The Grove is the oldest part of what we would refer to as garden space in College. The garden here dates back to 1463, when the land previously called Oliphant Hall was bought from University College. At the time it extended to the back of the kitchen and served as the ‘cooks garden’ growing fresh produce for the kitchen. In fact, the earliest record of the college garden is a purchase order from 1487 for onion seeds.

In 1606 the Rector was given the garden for private use on one condition, that he continued to supply “sufficient, wholesome and sweet herbs” for College use when necessary.
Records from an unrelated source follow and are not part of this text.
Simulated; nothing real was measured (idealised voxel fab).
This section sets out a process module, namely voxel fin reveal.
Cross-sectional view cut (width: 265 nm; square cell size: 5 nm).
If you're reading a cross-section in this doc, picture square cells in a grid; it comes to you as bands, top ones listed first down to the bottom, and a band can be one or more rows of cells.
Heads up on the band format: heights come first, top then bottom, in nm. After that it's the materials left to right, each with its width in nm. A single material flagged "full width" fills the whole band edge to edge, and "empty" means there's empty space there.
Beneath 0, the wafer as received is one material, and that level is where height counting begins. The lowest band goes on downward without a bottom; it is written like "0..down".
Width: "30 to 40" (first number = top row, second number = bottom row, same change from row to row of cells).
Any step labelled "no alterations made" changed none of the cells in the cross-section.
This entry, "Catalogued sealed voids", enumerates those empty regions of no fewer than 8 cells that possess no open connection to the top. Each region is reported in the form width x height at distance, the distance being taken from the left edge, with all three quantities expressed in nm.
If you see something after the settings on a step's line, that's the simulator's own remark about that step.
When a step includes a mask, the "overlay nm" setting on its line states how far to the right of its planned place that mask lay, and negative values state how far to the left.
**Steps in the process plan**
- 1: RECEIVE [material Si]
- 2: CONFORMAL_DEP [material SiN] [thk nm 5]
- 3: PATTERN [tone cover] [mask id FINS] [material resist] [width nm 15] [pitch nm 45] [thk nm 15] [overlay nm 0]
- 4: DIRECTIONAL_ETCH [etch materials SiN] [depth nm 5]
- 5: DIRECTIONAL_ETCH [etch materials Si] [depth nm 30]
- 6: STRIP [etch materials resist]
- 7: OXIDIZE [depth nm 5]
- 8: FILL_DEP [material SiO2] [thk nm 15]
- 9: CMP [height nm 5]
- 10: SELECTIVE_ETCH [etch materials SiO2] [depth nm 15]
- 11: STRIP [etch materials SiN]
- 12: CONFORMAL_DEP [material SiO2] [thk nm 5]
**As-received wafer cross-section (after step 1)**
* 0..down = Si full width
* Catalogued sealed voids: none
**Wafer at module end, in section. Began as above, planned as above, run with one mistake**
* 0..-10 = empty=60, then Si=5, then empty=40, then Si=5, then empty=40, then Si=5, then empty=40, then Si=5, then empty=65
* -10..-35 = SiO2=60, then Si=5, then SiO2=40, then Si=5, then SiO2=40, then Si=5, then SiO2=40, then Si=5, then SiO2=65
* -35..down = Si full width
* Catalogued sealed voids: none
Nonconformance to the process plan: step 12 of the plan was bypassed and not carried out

The Grove also once contained a tennis court, situated in the north east corner next to Brasenose. There are various accounts records relating to the tennis court, the earliest being in 1566 when Mr William Fairbead was paid for “setting railes (fences) in the tennis court and gardens”. In 1648, 5s 4d was paid “for making a partition betwixt ye ball court and garden”. There are also several records of new locks being purchased for the tennis court door and dirt being removed and replaced, telling us that it would have indeed been a well-used asset.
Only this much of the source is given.